And an award-winning campaign for the Mini, from indie shop Jung von Matt, Stockholm, made the smartphone the center of a location-based game to track virtual cars, with the winner receiving an actual Mini.

Noah Elkin, an analyst with eMarketer, says similar to desktop computing, search and Web browsing are emerging as the top activities on mobile devices. As such, search and display advertising lead mobile ad formats as well. But what distinguishes mobile—more so with smartphones than tablets—is its ability to connect the on-screen experience to the environment of the person holding it. It’s “tied to where we are and what we’re doing, to the extent that advertisers are able to tap into that,” Elkin says.

Indeed, Paran Johar, CMO of mobile ad network Jumptap, says being able to put ads into a time-and-space context is changing the very nature of creative.

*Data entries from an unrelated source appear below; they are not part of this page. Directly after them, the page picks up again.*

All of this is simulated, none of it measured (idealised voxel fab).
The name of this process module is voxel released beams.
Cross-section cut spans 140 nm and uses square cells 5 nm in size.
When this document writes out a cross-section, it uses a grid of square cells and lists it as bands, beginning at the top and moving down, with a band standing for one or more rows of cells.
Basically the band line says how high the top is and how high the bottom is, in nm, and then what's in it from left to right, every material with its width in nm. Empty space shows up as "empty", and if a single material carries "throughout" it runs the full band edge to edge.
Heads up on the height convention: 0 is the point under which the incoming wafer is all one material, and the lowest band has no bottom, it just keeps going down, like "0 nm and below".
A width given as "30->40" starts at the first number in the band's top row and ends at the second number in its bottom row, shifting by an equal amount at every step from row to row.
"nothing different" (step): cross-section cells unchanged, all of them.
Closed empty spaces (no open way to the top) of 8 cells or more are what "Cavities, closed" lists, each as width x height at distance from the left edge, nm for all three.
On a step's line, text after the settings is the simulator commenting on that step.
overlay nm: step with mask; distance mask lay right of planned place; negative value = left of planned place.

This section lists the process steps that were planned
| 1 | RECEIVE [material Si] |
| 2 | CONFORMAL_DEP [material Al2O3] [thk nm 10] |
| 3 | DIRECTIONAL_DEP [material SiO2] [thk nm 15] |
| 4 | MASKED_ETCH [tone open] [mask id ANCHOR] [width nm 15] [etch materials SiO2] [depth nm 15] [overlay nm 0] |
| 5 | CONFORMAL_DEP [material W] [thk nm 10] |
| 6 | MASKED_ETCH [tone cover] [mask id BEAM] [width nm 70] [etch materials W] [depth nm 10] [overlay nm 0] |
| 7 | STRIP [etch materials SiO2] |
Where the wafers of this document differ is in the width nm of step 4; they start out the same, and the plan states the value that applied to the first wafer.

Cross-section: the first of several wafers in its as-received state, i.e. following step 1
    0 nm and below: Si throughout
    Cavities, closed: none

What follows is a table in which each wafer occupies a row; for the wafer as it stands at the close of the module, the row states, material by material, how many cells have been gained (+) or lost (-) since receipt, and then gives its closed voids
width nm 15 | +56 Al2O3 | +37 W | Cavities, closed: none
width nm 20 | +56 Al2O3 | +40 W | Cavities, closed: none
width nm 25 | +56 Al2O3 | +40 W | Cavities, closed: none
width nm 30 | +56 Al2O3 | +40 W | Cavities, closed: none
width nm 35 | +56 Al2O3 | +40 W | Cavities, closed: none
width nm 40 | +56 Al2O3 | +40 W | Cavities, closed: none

“Creative is now being redefined—it’s part content and part context,” says Johar. “If content is the traditional definition of creative, meaning the ad unit, the context is how the ad unit interfaces with the environment around it in terms of the media, targeting, relevancy of the message.”

Adele Gritten, head of media consulting at YouGov, adds that “people are still trying to work with mobile in fairly traditional [ways], not realizing it’s a different kind of device. It’s almost a brand extension of an individual—like your house keys or car keys.”

Digital shops and marketers need to anticipate the mind-set of the consumer at the point at which he or she will receive the advertising message and leverage that in their creative, she says.

Still, mobile advertising pulls ahead of its online counterpart in certain areas—understandable, as deskstop ad engagement presents a low standard. Mobile outperforms desktop on ad awareness, brand favorability and purchase intent by a difference of 16, 3 and 4 percentage points, respectively, according to Dynamic Logic’s Rana.

But as creative grows in importance, hurdles remain. The dense, fragmented nature of the ecosystem contributes to measurement and standardization issues, which impede planning and reporting. And in-agency, aligning creative, strategic and technical interests early on presents challenges.

“Mobile is still trying to get a seat at the planning table,” says Jon Vlassopulos, CEO of mobile agency Skyrockit. “We want to get … all the internal teams of the brands talking to each other, so when the creative director or heads of marketing are thinking about positioning, they’re thinking 360 [degrees].”

That is where creative for the smartphone may be able to learn from the tablet.

“The tablet’s opened eyes,” says Sal Candela, mobile director at PHD. “It was [the creative community’s] ‘aha moment.’ They realized we can do some interesting things.”

Meeting that interest, Yahoo in November launched a new kind of highly interactive ad unit called Living Ads, attempting to blend the best of TV, magazines and the Web. And in December, Google came out with its suite of tablet-tailored rich media ads.

Meanwhile, digital agencies are cooking up tablet ad formats of their own.

At The Pool, a VivaKi media research initiative, Tracey Scheppach, evp and innovation director, says teams from different disciplines have been working since last August to create new formats for tablet ads. Nearly four dozen have been presented since the project’s launch, she says, but none has gotten it completely right. Instead of taking advantage of the device’s potential for interactivity, she says, they take too many cues from the same old smartphone display ads. Like the early days of television, people are still repurposing from the media that came before. With time and investment, says Scheppach, that should change.